I was on my way home. I was taking the scenic route from Alabama to Florida because I love backroads. I can’t stand interstates. Interstates scare me.
I’ve been in an interstate accident exactly once. My truck looked like a smashed Weltmeister accordion when it was over. I never felt the same ease on major highways after that.
Besides, there’s something lyrical about old faded roads that lead you home. People write songs about these ancient roads.
I doubt whether anyone writes songs about Interstate 65.
It was on one such rundown highway a few days ago that my phone rang. It was the voice of a kid.
“Hello?” said the voice. “Is this Sean?”
I was taken off guard. I get a lot of solicitor calls, but never from kids. “Yes, this is him.”
“Your wife gave me your number, is this a bad time?”
“Uh—no. Wait, my WIFE gave you this number?” She hadn’t told me anything about this.
“Yessir, Mister Dietrich.”
“Oh, no. Please don’t call me Mister Dietrich. Mister Dietrich died about 30 years ago. Call me Sean.”
Our conversation went from there. It wasn’t awkward. In fact, it was nice. He was a boy who had read one of my columns and wanted to call and meet me.
At first I was confused, but then I kind of got into the spirit of our conversation. We became fast buddies, and covered all topics.
“What’s your favorite movie?” the kid asked.
“Toss up between ‘Lonesome Dove,’ ‘Music Man,’ or anything with Abbott and Costello.”
“I like Dumbo.”
“Dumbo is a good movie.”
“I like how he can fly.”
And this is pretty much how the discussion went. There was no objective to it. No real point. Truthfully, I had no idea what was going on, neither could I understand why my wife would give my number to strangers.
Even so, I like kids. Always have. I have no children, so interactions like this mean more to me. After all, there will be no kids jumping into my arms when I get home. I attend no piano recitals, no PTA meetings, no basketball games where a little boy or girl keeps looking into the bleachers and shouting “Hi Dad!”
“When you were little,” said the young man. “Did you like to write?”
“Yeah, I did. I wrote all the time. What about you?”
“Yes. I like to write stories because I can pretend my life is happy. Did you ever wish your life was different?”
I had to think about this. How much should you share with a kid? There’s got to be a rule about too much honesty somewhere. When I was growing up, it was the adult policy to candy coat everything. Adults never told the truth if it was too grizzly.
“Yes,” I said. “I wished my life was different. But you can’t put too much stock in my answer.”
I laughed. “What I mean is, my circumstances were probably different. I had a rough childhood.”
I said, “What about you, why do you wish life was different?”
“Well. I miss my dad. He’s gone.”
And there it was. I had a feeling this was coming. I asked no questions because it’s not polite to ask a kid what happened to his old man. He will tell you if he wants to. And if he doesn’t, he won’t. I know this from experience.
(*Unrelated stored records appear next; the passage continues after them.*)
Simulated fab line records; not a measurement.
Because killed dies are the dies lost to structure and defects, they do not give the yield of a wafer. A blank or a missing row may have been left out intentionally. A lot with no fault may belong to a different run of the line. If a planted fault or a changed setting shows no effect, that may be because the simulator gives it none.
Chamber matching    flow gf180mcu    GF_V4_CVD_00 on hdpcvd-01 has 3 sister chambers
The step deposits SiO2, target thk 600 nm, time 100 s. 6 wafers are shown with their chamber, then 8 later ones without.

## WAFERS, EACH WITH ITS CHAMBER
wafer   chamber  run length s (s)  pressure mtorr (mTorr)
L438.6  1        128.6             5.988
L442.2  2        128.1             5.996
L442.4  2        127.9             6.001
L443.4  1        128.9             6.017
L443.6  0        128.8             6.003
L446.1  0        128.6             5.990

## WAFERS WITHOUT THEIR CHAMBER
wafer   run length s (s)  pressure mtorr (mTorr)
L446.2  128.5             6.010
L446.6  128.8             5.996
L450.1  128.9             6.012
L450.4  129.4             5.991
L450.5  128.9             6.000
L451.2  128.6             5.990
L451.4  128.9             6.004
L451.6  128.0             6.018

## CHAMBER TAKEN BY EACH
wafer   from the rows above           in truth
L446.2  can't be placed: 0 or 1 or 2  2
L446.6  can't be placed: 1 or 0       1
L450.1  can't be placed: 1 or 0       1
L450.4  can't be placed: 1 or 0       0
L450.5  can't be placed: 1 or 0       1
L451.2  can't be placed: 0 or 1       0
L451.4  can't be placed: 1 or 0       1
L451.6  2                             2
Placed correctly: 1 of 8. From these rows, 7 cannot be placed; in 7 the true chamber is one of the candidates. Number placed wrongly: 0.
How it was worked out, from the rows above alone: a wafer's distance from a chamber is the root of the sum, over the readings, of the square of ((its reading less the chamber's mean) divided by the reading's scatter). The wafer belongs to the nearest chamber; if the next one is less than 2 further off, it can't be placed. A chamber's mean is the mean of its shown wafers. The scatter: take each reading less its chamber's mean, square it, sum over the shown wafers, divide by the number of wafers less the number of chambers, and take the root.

The kid decides not to tell.
“Do you like to read?” I ask. “Books I mean.”
“Yeah, a little. You?”
“Yep. One of my favorite books is ‘Chili Dawgs Always Bark at Night.’ Although, that might be a little old for you. How old are you again?”
“My dad committed suicide.”
It was all making sense now. This kid and I were members of the same club.
I wiped my right eye. “How long ago did your father—uh. Pass away.”
“Hey, know what? I did read YOUR book,” the kid said. “And the part about your dad, when he died, and you were my age, and you felt like me, that was the part I liked.”
I had to pull over.
In my mediocre career as a writer, I’ve talked to a lot of kids about the suicide of a parent. I once gave a talk in a gymnasium in North Alabama where a little girl came to me afterward and hugged me for about five minutes, crying into my shirt. Her teachers merely stood back and let her get it all out. Her father had only been in the ground a week.
And a few years ago, when I gave a talk in a high school in West Virginia, a kid came to me afterward to shake my hand. He wore camouflage and boots. He told me his mother had gone out the same way my father had.
When he said it, his face started to crack open. He was trying so hard to be strong, because boys are like that.
So I took a chance and pulled him into myself and we hugged guy-style, slapping backs like we were trying to dislodge bronchial tissue. That’s when the young man cried until he was embarrassed. I told him not to be, then I blew my nose loudly to demonstrate my point.
My life’s purpose, if I have any purpose at all on this earth, is to tell kids that they are not alone. To tell my friends that it gets better. Because it really does. If you can just hold on.
When our phone conversation ended, I remained parked in a gas station for a few minutes, pulling myself together. I was thinking about my new buddy, and how he’ll probably read these words. And when he does, I hope he knows how brave I think he is.
Then, I blew my nose loudly, and resumed driving along the quiet, gentle, often unpredictable backroads of Alabama. Because as I said, they are much better than interstates.